In yesterday's post, we looked at a peculiar, as-yet unexplained radio transmission from Proxima Centauri, but there's an awful lot we don't understand right here in our own Solar System.
Okay, most of it's not as exciting as a candidate for a signal from an extraterrestrial intelligence, although it must be mentioned that just last week scientists, using data from the Cassini probe, suggested that the chemistry of the ocean beneath the frozen surface of Enceladus (the sixth-largest moon of Saturn) shows signs of a complex chemistry that might be indicative of the presence of life. If there's anything alive there, it's almost certainly nothing larger than microbes, but at this point, I'll take it. If life can develop on a frigid, icy world like Enceladus, it further bolsters my conviction that life must be plentiful in the universe.
But leaving behind the topic of extraterrestrial life for a bit (face it, this is me writing this, it's bound to come up again soon), there's strange enough stuff to investigate right here and right now without postulating something we honestly don't have any hard evidence for. Take, for example, the odd behavior of the storm on Neptune that was described in a press release from NASA last week.
To understand its oddity, a brief physics lesson. Forgive me if this is familiar ground, but to see why the Neptunian observations are so weird, the average layperson might need some background explanation.
There's a phenomenon that occurs on planets' surfaces called the Coriolis effect. The Coriolis effect, named after nineteenth century French physicist Gaspard Gustave de Coriolis, is a "fictitious force," a bit like "centrifugal force," that only occurs because we're in a non-inertial reference frame -- in this case, sitting on a spinning ball rather than standing still. The simpler situation of centrifugal force not being a real force can be illustrated if you've ever ridden the Gravitron at a carnival, the ride where you stand with your back against the wall in a spinning cylinder, and you feel like you're getting pushed back and held against the wall. The reality is that your body is just trying to obey Newton's First Law, of moving in a straight line at a uniform velocity, but you're being prevented from doing so by the rigid wall pushing you in toward the center of the cylinder. In other words, the actual force is pointing inward (a "centripetal force"); you only feel like there's an outward-pointing force because you're moving in a rotating, non-inertial reference frame.
In the slightly more complicated situation of the Coriolis effect, here it manifests as an apparent deflection of the path of an object traveling from a straight line with respect to someone on the surface of the Earth. In reality, of course, the object is traveling in a straight line, and you'd see that if you watched it from a stationary point in space; it's the observer, and the surface of the Earth (s)he is standing on, that isn't. The result is that moving objects appear to be deflected clockwise in the Northern Hemisphere and counterclockwise in the Southern, which explains the rotation of hurricanes but does not account for water spiraling down a drain (drains are way too small for the Coriolis "force" to have a measurable effect; the swirl of water going down a drain is due to the shape of the basin and water's movement left over from when it was poured).
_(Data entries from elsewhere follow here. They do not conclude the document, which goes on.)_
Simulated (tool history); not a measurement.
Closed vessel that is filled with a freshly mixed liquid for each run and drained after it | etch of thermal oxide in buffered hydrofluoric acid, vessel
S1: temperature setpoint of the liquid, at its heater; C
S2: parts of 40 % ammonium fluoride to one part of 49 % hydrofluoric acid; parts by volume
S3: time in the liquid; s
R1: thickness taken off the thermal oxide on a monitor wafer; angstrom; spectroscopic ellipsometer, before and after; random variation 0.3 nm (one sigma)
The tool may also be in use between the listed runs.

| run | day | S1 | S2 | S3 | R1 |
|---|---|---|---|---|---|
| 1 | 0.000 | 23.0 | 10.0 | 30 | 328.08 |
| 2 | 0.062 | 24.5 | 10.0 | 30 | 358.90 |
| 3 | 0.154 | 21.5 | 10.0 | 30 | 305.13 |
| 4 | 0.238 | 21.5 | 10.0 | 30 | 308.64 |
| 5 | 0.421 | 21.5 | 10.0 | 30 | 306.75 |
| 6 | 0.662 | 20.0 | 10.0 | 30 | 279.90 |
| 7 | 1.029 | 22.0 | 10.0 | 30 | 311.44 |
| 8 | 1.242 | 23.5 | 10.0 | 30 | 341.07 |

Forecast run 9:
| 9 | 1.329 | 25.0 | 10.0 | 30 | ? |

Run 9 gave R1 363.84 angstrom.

The reason all this twisty stuff comes up is an observation of a storm on the planet Neptune. Neptune is a gas giant, a planet large enough and cold enough that its atmosphere comprises a significant portion of the radius of the planet (rather than just a thin shell like ours). The core is probably rocky, but we honestly don't know much about it, because the place is basically one enormously thick layer of clouds.
And it's turbulent. The storms on Neptune dwarf the ones here on Earth; the one in question, which looks like a dark spot in the bright blue surface of the tops of the clouds, has a diameter larger than the Atlantic Ocean. But even on Neptune, the laws of physics are strictly enforced, and when astronomers saw the massive hurricane heading toward the planet's equator -- where the Coriolis effect drops to zero, then picks up in the other direction in the Southern Hemisphere -- they thought the reversal of deflection would shear it to bits.
But that didn't happen. The storm appeared headed southward toward certain destruction, but then curved around and started heading north again. Even weirder, it split off a smaller storm ("smaller" at 3,900 kilometers in diameter) which can be seen in the upper right of the planet's disc. How it did that, and whether that had anything to do with the main storm's unexpected turn, is unknown.
"It was really exciting to see this one act like it's supposed to act and then all of a sudden it just stops and swings back," said Michael Wong, astrophysicist at the University of California-Berkeley, who led the team that made the discovery. "That was surprising... When I first saw the small spot, I thought the bigger one was being disrupted. I didn't think another vortex was forming because the small one is farther towards the equator. So it's within this unstable region. But we can't prove the two are related. It remains a complete mystery. It was also in January that the dark vortex stopped its motion and started moving northward again. Maybe by shedding that fragment, that was enough to stop it from moving towards the equator."